$10 Million Netflix Investment in HOPE Credit Union Sets Example for Private Sector

This post was written by OFN Blog guest author Shelia Byrd, Vice President of Communications, HOPE.

Hope Enterprise Corporation/Hope Credit Union (HOPE), a community development financial institution (CDFI) based in Jackson, Mississippi, will use a $10 million investment from Netflix to import capital into Deep South communities where wealth has been extracted for decades. These places, which dot the landscape of the five-state region served by HOPE, are majority Black communities where, despite high poverty rates, community development opportunities are unlimited when capital is available and local people are resourced with the tools to succeed.  

The Netflix investment will be in the form of a Transformational Deposit in Hope Credit Union. Transformational Deposits are simple low-cost (ten basis points) deposits in the form of savings accounts or certificates of deposit that put idle cash to work in underserved communities. Through the Transformational Deposit program, HOPE imports capital, and in turn, deploys it in places like Drew, Mississippi, a small, rural, majority-Black Mississippi Delta town, to advance the economic mobility of residents through mortgage and business loans and other financial services that otherwise would be out of reach.  

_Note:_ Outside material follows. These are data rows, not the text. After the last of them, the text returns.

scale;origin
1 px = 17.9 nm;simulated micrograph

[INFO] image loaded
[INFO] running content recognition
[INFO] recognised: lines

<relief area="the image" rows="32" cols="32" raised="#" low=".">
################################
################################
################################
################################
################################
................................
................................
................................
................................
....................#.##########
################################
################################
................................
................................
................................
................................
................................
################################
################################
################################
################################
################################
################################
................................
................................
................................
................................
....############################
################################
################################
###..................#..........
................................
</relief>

Announced last week, the investment was one of the first made as part of Netflix’s $100 million initiative to build economic opportunity in Black communities. Expanding financial access in those communities is a critical strategy for narrowing the racial wealth gap. The action by the entertainment giant is a strong example for other corporations, banks, and holders of wealth in the U.S. to make similar investments in financial institutions serving communities of color.

The initiative was applauded by Robert Smith, the billionaire founder and CEO of Vista Equity Partners, who has championed a plan for corporations to direct two percent of their profits to CDFIs and minority-owned banks. Smith shared this bold call to action for corporations during Opportunity Finance Network’s Small Business Finance Forum in June. 

The case for investing in minority-owned financial institutions is one backed by data. The FDIC released a report this year on the structure, performance, and social impact of Minority Depository Institutions (MDI). The report found that MDI banks owned and led by people of color originate mortgages and small business loans in low-income and minority communities at higher rates than institutions that are not owned or led by people of color. MDIs also locate branches in low-income and communities of color at much higher rates than majority-owned financial institutions. 

The nation’s wealth gap is the direct result of its historic institutional racism. A look at a map of the U.S. where the slave concentration was the greatest during the Civil War shows considerable overlap of where persistent poverty is highest, educational and health outcomes are the lowest, and bank access is the least. For instance, fourteen percent of Black households had no bank accounts in 2019, according to the FDIC. That figure compared to only three percent of White households.  

Across the country corporations and individuals are grappling with how best to meaningfully respond to structural inequity in the economy. 

The Netflix partnership with HOPE illustrates how actors of influence in the private sector and CDFIs, particularly those owned and led by people of color, can work together to change the conditions that make the work of CDFIs so necessary in the first place.